DeRosa preparing for helm at Rouse

Credentials: Tom DeRosa showed his stuff to the Rouse people when he closed their deal for the Hughes holdings in Nevada. Now he could be the next head of Rouse.

April 20, 2003|By Meredith Cohn | Meredith Cohn,SUN STAFF

It was 1996 when the Rouse Co. looked westward and embarked on an ambitious expansion.

The company that had created the community of Columbia and pieced together one of the largest and best-performing mall portfolios in the nation was eyeing the Nevada real estate amassed by the late billionaire Howard Hughes. The vast holdings stretched from The Strip in Las Vegas to the growing desert suburbs.

To help cement the complicated $520 million deal that would bring Rouse one of its ritziest malls, Fashion Show, and the tony planned community of Summerlin, the company turned to Deutsche Bank AG. It sent a young investment banker named Thomas J. DeRosa, who would participate in sensitive negotiations with Hughes' heirs, help craft a plan to pay them and persuade European investors to join in.

Anthony W. Deering, Rouse's chief executive, was impressed.

"He got this very complex deal closed," Deering said of DeRosa. "At the time I jokingly said `Why don't you come work for the Rouse Co.?' He wanted to stay at Deutsche Bank. But I did keep in touch with him. It took seven more years to decide the time was right."

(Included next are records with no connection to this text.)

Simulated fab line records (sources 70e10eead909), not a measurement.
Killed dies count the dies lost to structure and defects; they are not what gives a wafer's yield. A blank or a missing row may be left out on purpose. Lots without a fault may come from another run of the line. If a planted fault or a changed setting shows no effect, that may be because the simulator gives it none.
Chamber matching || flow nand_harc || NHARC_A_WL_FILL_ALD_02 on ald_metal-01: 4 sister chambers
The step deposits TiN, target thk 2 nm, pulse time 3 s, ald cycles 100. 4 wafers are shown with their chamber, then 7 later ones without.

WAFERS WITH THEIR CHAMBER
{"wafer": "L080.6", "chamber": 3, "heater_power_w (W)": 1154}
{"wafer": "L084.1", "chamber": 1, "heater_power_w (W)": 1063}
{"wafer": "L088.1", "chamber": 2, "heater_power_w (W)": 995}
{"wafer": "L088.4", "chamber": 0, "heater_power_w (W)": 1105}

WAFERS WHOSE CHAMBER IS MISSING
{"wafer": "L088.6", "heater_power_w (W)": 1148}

DeRosa finally joined Rouse in September, as vice chairman and chief financial officer. Not only is DeRosa the first outsider to enter the company's top executive ranks, but he is also the acknowledged front-runner to replace Deering.

Those who know DeRosa acknowledged that his expertise in investment banking is a valuable asset for the real estate company. But it was his polish and ability to form and build relationships that propelled him to the No. 2 job at Rouse, they said.

During a recent interview, a smiling DeRosa said he has already made friends and allies at a company where the average tenure is 20 years. He wants the chief executive's job, held by only three men since James Rouse founded the company in 1939.

"I have a shot at it. Why not? I'm sure it's one of the reasons Tony Deering brought me here," DeRosa said. "If you've been here 15 years, you're a newcomer, but I don't feel like a newcomer."

In coming to Rouse, DeRosa, 45, became a key piece of a continuing shake-up at a company analysts have often described as staid. They have criticized Rouse management for resisting change and new blood, for big spending on development and debt and for the stock price totaling less than the value of company's assets.

In a whirlwind that began less than a year ago, three top executives - all career Rouse employees and close in age to the 58-year-old Deering - have taken early retirement. The company's structure has been streamlined to cut costs and reflect a shift away from expensive development. Rouse is now focusing on refining its portfolio of upscale malls and selling land in its planned communities, mainly to homebuilders.

As a former investment banker, DeRosa brings an understanding of capital markets that few others at Rouse possess, company officials and analysts said. That's important at a company that needs to borrow money to pay for mall developments, acquisitions and overhauls.

He also has management experience, including his last position at Deutsche Bank in London, where he helped to oversee at least 100 workers.

While still in Baltimore, DeRosa helped with Deutsche Bank's recruiting effort, giving talks at business schools and reviewing candidates, according to Richard Franyo, a former head of investment banking at Deutsche Bank. That responsibility, Franyo said, was "a big deal" because most any company's success hinges on the hiring of good people.

Franyo said DeRosa had a worldliness about him that made him seem like executive material. "He liked to travel. If you wanted to go to Prague, you could ask him, `Where do I stay or where do I dine?'"

DeRosa does lack experience in retailing and in forging the bonds with anchors and major tenants that are crucial to a mall company. That might mean that his skills at building relationships could be tested.

Analyst David Fick, a managing director at Legg Mason Wood Walker Inc., approved of the first major Rouse transaction in which DeRosa had a hand: the sale of six mediocre-performing shopping malls in exchange for the upscale, high-income-producing Christiana Mall in Delaware. Wall Street will continue watching.

"Initial investor impressions of Tom DeRosa have been generally favorable since he joined the company," Fick said. "As with any new executive, analysts and investors tend to withhold judgment until they see him/her in action. Based on his strong background in investment banking, we think there is no question that he can succeed on the capital markets transaction front.

"The market will likely continue to watch his transition into the real estate business in an operating management role, but we see no reason that he would not also be successful in that regard."